As Sumeet Kumar explains:
“It essentially allows you to analyze sensor data in real time by simulating how your brain recognizes patterns of interest.”
Sumeet Kumar
CEO, Innatera
The result is not just efficiency. It is a fundamentally different form of intelligence — one that is event-driven, rather than continuously active.
The Rise of “Invisible AI”
This shift opens the door to a new category: AI that disappears into devices.
Innatera’s chips are not designed for data centres or high-performance computing. They operate in places where energy is scarce and latency matters:
- wearables that monitor health continuously
- industrial sensors that detect anomalies before failure
- radar systems that distinguish between movement and presence
In collaboration with partners such as Socionext, Innatera is already applying this to radar-based detection — identifying human presence while ignoring irrelevant motion, all on minimal power.
This is AI not as a feature, but as a background condition.
As one industry observer noted:
“The future of the edge isn’t just about doing more; it’s about doing it while disappearing into the device.”
Analyst, Edge AI Foundation
Efficiency as a Strategic Shift
Innatera’s claims are striking: up to 500 times lower energy consumption and significantly faster processing for specific pattern-recognition tasks.
But the real breakthrough is not raw performance. It is efficiency as architecture.
Where much of the AI industry is scaling through larger models and higher compute, Innatera is moving in the opposite direction — toward minimalism, precision and constraint.
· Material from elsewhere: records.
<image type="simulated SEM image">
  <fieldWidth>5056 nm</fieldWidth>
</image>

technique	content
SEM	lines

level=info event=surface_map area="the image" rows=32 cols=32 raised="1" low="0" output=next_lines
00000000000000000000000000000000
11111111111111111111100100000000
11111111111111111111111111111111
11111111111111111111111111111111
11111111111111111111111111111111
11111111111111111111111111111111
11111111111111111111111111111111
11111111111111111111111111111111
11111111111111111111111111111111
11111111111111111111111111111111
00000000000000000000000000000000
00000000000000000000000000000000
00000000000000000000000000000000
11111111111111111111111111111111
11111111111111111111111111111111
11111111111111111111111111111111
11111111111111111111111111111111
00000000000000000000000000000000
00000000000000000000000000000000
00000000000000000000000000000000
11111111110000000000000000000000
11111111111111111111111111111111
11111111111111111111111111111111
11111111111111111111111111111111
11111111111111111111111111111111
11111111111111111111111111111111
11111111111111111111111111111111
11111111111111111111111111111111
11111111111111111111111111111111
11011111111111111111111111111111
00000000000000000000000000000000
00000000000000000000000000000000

This positions the company in a different strategic space.
Not competing with Nvidia.
Not replacing GPUs.
But redefining where intelligence can exist.
The Infrastructure of Everyday Intelligence
This is where the deeper implication emerges.
If Axelera represents the “eyes” of AI, Innatera is building its nervous system — the layer that continuously senses, filters and responds without being noticed.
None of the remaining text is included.